Digitization Workflows

This video (07:20) on Digitization Workflows identifies five clusters (or stages) in the process of digitizing natural history collection objects using digital images, and these stages can be easily adapted to other biodiversity data sources. If you are unable to watch the embedded video, you can download it locally. (MP4 - 26.8 MB)
As the video highlights, digitization protocols vary from institution to institution, but it is essential that the chosen protocol is agreed, documented and respected.

We do not teach digitization, per se, during the workshop, as it can easily stand as a week-long course on its own, instead we focus on basic introduction to biodiversity data capture. However, we want to provide you with resources on digitization as we know many are interested in this.

There are many ways to organize digitization efforts and so digitization can seem daunting to begin with. It is important to remember that in most cases someone else has already tried to digitize the same types of specimens and objects that you are planning to. In this exercise we introduce you to some practical digitization workflow resources to help get you started. These will also form the basis for work we will do in the workshop on selecting, modifying and assessing workflows.

Some steps in the process may include:

  • Pre-digitization curation and staging: This includes the preparation of the data source for the digitization process, including the assignment of unique identifiers that will help to refer to the source without error and to keep all derived information together.

  • Image capture: This includes a fair amount of planning, not only on the image capture itself (e.g. definition of the work sequence, selection of adequate hardware), but also on how and where the images will be stored and handled.

  • Image processing: This includes quality control, file conversion, etc.

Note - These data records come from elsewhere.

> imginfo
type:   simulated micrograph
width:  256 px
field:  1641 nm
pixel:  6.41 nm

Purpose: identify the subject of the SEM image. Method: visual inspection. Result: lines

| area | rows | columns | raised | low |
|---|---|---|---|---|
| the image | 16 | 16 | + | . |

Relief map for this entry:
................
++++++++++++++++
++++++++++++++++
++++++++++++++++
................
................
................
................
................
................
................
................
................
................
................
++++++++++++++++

  • Electronic data capture: The core of the digitization process, includes capturing key information in a database. The video highlights that the most common method of entering the information is through a keyboard, but more and more institutions are turning to advanced data entry technologies.

  • Georeferencing: Geographical information is very important for biodiversity analysis, so digitization projects should seek to extract the most accurate geographical information possible.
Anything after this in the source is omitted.